Extraordinary Circumstances documents the unusual life acceleration of Gerald R. Ford as he takes his place in history during times of heightened political turmoil. As Ford’s personal photographer, David Hume Kennerly, who has a rather nonchalant shooting style, set the White House darkroom standard in the 1970s by developing fly-on-the-wall shots of the powerful comings and goings of a U.S. President. There isn’t a grip-and-grin or was-my-face-red snap to be found in this book. Dave, as Ford called him, was a trusted friend.

Extraordinary Circumstances is a prime example of proper photojournalistic publishing. From uncropped frames, professional image editing and expertly written captions to balanced white space, refined Italian printing and large reproductions, it’s all very classy. Critics expect nothing less from Pulitzer Prize-winner Kennerly, who uncovers thirty-year-old negatives and turns them into a big presidential production.
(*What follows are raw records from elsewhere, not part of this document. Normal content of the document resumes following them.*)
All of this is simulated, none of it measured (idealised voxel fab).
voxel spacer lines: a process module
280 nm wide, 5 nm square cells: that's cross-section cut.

Through Kennerly’s aim, Ford is depicted as vulnerable and strong; as a smiling-waving-clapping politician and as a loving family man. Although many images were taken during significant meetings and powerful historical moments—with Ford somberly concentrating in others—the President seldom appears as if he is actually working. One doesn’t get the sense that Kennerly was running around to keep up with him either, for that matter. There are whimsical photographs of Ford as well. He’s seen goofing off with George Harrison and Billy Preston in the Oval Office and cracking jokes with Jackie Gleason before a golf tournament.

Naturally, Extraordinary Circumstances includes photographs of the incredibly forthcoming First Lady Betty Ford. Kennerly catches her during times of pain and triumph; in playful moods or pensively looking out a window. The results are touching portraits of a very complex woman. In her bathrobe at the residence she hugs her husband just days after her mastectomy. It is unthinkable that someone else would be in the room with them.

Kennerly’s individual photographs are technically and aesthetically astute and in its entirety, this volume gets high marks for being traditional and respectful. The accompanying text is informative and includes quotes by Ford’s peers and an introduction by Tom Brokaw. Kennerly also wisely enlists documentary book veterans Tom Walker, Dawn Sheggeby and Sandra Eisert to handle art direction and editing.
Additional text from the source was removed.